Here is another excerpt from Bernard Moitessier's book The Long Way, where he sails solo around the world.
He has not seen or spoken to anyone in months. He is alone with his boat, the wind, waves, and birds.
"I was in my bunk, and went on deck to sheet the mainsail and mizzen flat; they were making a little noise in the very slight roll. The moon, in her first quarter, was at mid-sky. Three shearwaters were sleeping a few yards from the stern. They did not move while I worked, though I had awakened them. Two fluffed themselves up, the third preened his feathers.
I was about to go to bed, but seeing them there, busy doing their little toilet, I went to the stern and spoke to them, very softly, just like that. And they came right alongside. Yet I had not spoken the magic words.
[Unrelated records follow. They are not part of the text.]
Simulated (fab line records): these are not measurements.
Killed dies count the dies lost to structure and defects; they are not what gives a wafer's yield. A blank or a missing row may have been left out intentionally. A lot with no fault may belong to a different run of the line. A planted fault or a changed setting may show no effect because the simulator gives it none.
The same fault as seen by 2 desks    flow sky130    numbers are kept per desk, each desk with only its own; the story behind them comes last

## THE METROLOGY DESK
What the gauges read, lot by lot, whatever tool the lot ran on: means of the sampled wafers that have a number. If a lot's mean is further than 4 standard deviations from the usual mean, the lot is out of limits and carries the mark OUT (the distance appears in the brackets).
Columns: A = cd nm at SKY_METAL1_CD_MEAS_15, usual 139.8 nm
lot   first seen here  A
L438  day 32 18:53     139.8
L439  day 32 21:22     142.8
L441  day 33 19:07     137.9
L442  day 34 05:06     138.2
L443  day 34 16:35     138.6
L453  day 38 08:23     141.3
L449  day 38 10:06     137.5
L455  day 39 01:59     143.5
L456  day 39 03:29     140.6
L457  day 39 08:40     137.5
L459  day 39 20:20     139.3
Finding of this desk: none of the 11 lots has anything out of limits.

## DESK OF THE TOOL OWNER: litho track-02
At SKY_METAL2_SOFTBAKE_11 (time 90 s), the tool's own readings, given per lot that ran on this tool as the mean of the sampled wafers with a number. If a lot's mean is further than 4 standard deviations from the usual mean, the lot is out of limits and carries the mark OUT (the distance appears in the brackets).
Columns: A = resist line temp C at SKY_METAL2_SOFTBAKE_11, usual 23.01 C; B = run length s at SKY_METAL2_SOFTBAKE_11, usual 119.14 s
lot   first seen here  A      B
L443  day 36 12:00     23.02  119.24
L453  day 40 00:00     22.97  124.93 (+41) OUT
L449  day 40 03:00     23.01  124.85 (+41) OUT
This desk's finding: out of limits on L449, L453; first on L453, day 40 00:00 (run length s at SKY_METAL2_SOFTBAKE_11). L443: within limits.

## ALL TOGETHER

I kept on talking the same way. They raised their heads toward me, cocking them to one side, right and left, from time to time giving a barely audible little cry in answer, as if they were trying to say that they liked me too. They may have added they liked cheese, but I could feel in an almost physical way that there was something more than food to that whispered conversation, something very moving: the friendship they were returning to me. I went below to get a piece of cheese and cut it into little squares. When I came up again, they had gone back to their former places a few yards from the stern. They did not approach as I silently went to the tiller. But as soon as I spoke to them, softly, without any "kew-kew", they swam toward me, leaving a faint wake gleaming in the moonlight. I stretched out on deck so they could eat the cheese out of my hand.
They took it without squabbling. And I had the feeling, again almost physically, that my hand drew them more than the cheese. I wanted to caress them, at least to try. But I did not dare; maybe it was too soon. With a clumsy and premature gesture I risked breaking something very fragile. Wait a while longer, don't rush things, don't force things. Wait until the waves of friendship, made of invisible vibrations, reach their full maturity. You can spoil everything, trying to go faster than nature."
I am only one-third of the way through the book. What more is to come, and my lesson for today is to pace myself with nature, with a slow, tender wake.